Do Prohibitions on Same-Sex Marriage Amount to Sex Discrimination?

My latest FindLaw column sets out the core argument of the California Supreme Court in the Marriage Cases, speculates about the consequences, and defends the result. Because the column is short and the decision is (unnecessarily) long, I don't address everything in the opinions. Here I want to consider one feature of the case: En route to finding that restricting marriage to opposite-sex couples constitutes impermissible discrimination on the basis of sexual orientation, the California Supreme Court says it does not constitute sex discrimination. Herewith, a few observations about this point:

1) It's odd that the Court even addressed the argument, because it is so obviously irrelevant to the ruling. Having found two independent doctrinal grounds for subjecting the marriage law to strict scrutiny---denial of the fundamental right to marriage and discrimination on the basis of sexual orientation---the Court could have simply said that it did not need to reach the question of whether the law was also a form of impermissible sex discrimination. Yet the Court's conclusion that opposite-sex-only marriage is not sex discrimination can now be invoked by opponents of same-sex marriage in other jurisdictions, who will say something like: Even the super-liberal California Supreme Court did not think that sexual orientation discrimination counts as sex discrimination, so it clearly should be understood differently here as well. And in some of the jurisdictions in which this argument is advanced, the notions that marriage is a fundamental right and that sexual orientation is a suspect classification will not be available. Defeat of the argument that sexual orientation discrimination = sex discrimination may not have mattered in this case, but it could be crucial in another jurisdiction.

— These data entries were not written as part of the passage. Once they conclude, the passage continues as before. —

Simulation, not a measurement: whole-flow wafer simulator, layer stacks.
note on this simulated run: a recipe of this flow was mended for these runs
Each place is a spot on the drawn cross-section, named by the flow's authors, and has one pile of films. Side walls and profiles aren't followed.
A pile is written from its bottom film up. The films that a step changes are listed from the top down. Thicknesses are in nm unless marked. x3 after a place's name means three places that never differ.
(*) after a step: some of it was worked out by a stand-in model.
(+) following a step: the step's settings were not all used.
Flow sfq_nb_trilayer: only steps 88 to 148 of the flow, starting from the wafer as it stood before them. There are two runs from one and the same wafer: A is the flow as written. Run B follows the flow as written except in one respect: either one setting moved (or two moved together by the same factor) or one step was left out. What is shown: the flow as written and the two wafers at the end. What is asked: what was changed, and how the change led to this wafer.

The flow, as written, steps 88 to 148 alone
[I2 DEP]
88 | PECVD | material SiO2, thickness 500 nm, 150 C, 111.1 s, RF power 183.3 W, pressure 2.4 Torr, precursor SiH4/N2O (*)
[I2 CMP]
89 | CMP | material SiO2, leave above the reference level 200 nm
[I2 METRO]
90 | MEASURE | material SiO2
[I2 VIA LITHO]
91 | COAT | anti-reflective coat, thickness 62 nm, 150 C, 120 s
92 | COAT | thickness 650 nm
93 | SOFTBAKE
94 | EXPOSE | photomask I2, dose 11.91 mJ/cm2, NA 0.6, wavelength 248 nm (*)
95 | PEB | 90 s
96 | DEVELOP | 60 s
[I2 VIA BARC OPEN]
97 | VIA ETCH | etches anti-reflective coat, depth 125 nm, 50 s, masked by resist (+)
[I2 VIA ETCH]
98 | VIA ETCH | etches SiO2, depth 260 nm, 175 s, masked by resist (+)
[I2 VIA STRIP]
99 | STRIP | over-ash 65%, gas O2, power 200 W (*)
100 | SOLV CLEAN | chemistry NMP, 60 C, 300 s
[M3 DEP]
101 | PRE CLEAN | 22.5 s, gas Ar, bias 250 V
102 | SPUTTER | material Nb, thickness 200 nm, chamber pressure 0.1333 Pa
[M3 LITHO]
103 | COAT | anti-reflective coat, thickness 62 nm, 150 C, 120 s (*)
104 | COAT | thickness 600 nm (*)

2) The idea that same-sex marriage restrictions should be struck down as a form of sex discrimination is often called "the Loving analogy," because it rests on a logic drawn from Loving v. Virginia, the U.S. Supreme Court case invalidating Virginia's anti-miscegenation law. It goes like this: If telling a black man that he can't marry a white woman because their races differ is race discrimination, then telling a man that he can't marry a man because their sexes are the same is sex discrimination. The California Supreme Court relied on its own decision invalidating an anti-miscegenation law, Perez v. Sharp (1948), for the proposition that the fundamental right to marry is not limited by its precise history, but the Court rejected the Loving analogy in its standard form: Anti-miscegenation laws express the social meaning of white supremacy, the Court said, but same-sex marriage prohibitions are not an expression of patriarchy (or some other form of sex/gender subordination).

3) There is pretty clearly a sense in which the California Court is right, but that sense does not (or should not) exhaust the scope of equal protection. Although the particular law at issue in Loving was clearly an expression of white supremacy, imagine a case in which it were not. Suppose a state forbade interracial marriage on aesthetic grounds alone. Wouldn't we still want to say that such a law constitutes race discrimination? And wouldn't that conclusion be independent of the fact that marriage is a fundamental right? Surely a law forbidding interracial bowling is an instance of race discrimination, even though there is no fundamental right to bowl and even if the law were in fact adopted for reasons having nothing to do with claims about the superiority or inferiority of various races.

4) What's really going on---and the California Supreme Court opinion gestures incompletely in this direction---is that the California Court is much less formalist than the U.S. Supreme Court. Here's what the California Supreme Court said last week:
a statute that treats a couple differently based upon whether the couple consists of persons of the same race or of different races generally reflects a policy disapproving of the integration or close relationship of individuals of different races in the setting in question, and as such properly is viewed as embodying an instance of racial discrimination . . . . [I]n realistic terms, a statute or policy that treats same-sex couples differently from opposite-sex couples, or that treats individuals who are sexually attracted to persons of the same gender differently from individuals who are sexually attracted to persons of the opposite gender, does not treat an individual man or an individual woman differently because of his or her gender but rather accords differential treatment because of the individual’s sexual orientation.
The California Court is, in this passage and throughout the relevant section of the majority opinion, rejecting the sort of formalism one sees in the U.S. Supreme Court, in which the relevant threshold question for applying heightened scrutiny is whether the government has used a suspect or quasi-suspect CLASSIFICATION. Understood in those terms---what the California Supreme Court called a "semantic" argument with some appeal---laws forbidding same-sex marriage unquestionably do constitute sex discrimination.

5) Accordingly, we have an answer to the problem I identified above in 1). A jurisdiction can justifiably reject the Loving analogy only if it more generally rejects formalism in its equal protection jurisprudence. Thus, a state high court that applies the same exacting scrutiny to affirmative action programs as to programs that disadvantage traditionally disadvantaged groups---i.e., a state high court that practices equal protection formalism with respect to affirmative action---should not be able to reject the formalism of the Loving analogy. In other words, the liberal California Supreme Court could reject the Loving analogy because of its commitment to a vision of substantive equality. A more conservative state high court, with a more formal vision of equality, should accept the Loving analogy.

Not that I'm naive enough to think that this will happen.